Let’s be clear, this is a small car, but this interior is larger than the Mercedes-Benz CLA-Class. Up front comfort is adequate in the seats, but they aren’t as supportive as Audi’s larger models. The lower seat cushion is surprisingly short, even with the optional sport seats. It's not what we expected in a European car.
Overall fit and finish is acceptable but the refinement is meeting the minimum one might expect in a premium-brand small car.
Back in the rear seat you’ll find decent space if you don’t have a very tall driver up front. Headroom is on the tight side for anyone 5’10” and above.

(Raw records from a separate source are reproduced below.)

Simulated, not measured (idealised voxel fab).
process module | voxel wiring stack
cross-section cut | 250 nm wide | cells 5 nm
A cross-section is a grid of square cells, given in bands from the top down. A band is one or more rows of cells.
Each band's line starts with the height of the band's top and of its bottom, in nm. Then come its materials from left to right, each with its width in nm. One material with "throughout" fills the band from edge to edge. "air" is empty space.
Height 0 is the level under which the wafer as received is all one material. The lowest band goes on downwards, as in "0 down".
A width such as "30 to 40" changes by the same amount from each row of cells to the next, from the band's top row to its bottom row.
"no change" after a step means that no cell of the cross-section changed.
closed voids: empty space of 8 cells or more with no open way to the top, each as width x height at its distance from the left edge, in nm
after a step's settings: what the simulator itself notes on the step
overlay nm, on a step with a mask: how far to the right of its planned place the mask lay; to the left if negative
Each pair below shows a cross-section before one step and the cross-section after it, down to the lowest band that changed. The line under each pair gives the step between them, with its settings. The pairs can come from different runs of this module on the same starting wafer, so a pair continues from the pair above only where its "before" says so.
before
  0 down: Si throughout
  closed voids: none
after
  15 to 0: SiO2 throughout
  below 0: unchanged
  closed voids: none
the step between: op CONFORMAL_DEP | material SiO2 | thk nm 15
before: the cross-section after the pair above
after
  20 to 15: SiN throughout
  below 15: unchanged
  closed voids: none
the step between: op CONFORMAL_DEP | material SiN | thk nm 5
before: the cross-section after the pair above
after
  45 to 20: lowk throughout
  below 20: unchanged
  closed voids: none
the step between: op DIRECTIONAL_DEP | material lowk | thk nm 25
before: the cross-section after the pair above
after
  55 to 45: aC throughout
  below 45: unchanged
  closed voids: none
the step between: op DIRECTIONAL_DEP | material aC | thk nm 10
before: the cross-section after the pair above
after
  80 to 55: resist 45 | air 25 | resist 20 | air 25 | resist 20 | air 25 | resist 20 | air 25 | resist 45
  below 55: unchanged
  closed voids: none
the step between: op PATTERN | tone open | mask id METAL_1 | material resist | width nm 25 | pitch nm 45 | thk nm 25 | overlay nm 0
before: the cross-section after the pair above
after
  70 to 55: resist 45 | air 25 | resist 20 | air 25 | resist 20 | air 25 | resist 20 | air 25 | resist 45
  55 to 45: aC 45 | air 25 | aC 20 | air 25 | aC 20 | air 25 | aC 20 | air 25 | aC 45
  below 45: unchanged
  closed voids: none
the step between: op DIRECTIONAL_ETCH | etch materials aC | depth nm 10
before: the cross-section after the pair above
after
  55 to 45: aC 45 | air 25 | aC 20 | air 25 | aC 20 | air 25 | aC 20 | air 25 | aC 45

The A3 arrives in the U.S. in two forms: front-wheel-drive 1.8T models with 170 horsepower and 200 pound-feet of torque, or our test car which was a 2.0T quattro—meaning all-wheel-drive—model with 220 horsepower and 258 pound-feet of torque. Both engines are turbocharged, direct-injected in-line fours connected to Audi’s dual-clutch transmission.
Need more power? There’s the S3 with that 2.0-liter turbo engine rated at 292 horsepower and 280 pound-feet of torque.
In case you missed it, no manual transmission is available in any A3 model at the moment. Sorry America.
Fuel economy rings in at 27 mpg combined whether you get front-wheel drive or all-wheel drive.
From behind the wheel you’ll find an electric power steering system that’s among the best-weighted in the business, with a precision that allows you to place the A3 exactly were you want to in be in your lane. That said, actual road feedback isn’t any more vivid than in most other models, that is to say, it’s a bit dull. The brakes are also precise and easy to modulate.
Safety wise the 2015 A3 has already been named a Top Safety Pick+ by the IIHS and aced all the tests including the tough new small front overlap test. All the safety features you’d expect in a premium vehicle are here and of course, you can spend plenty on optional extras to up the safety quota. You can even get active lane assist and adaptive cruise control in the A3.
Starting from about $30,000 the A3 comes decently equipped with a power driver seat, Bluetooth, and leather upholstery. Our nicely equipped A3 has a sticker price of just over $36,000 and that includes things like heated front seats and the MMI navigation system. Load it up and you’re looking at about $45,000. Want even more power? That S3 starts at just over $41,000. No matter which model you choose or how much you pay you won’t find stuff like a heated steering wheel or cooled seats, options you can now get in a Kia. That’s a bummer in our book.
So what’s the bottom line with the 2015 Audi A3? It puts more pressure on “premium” small sedans, with real prestige in its badge and real potential in their spec sheets.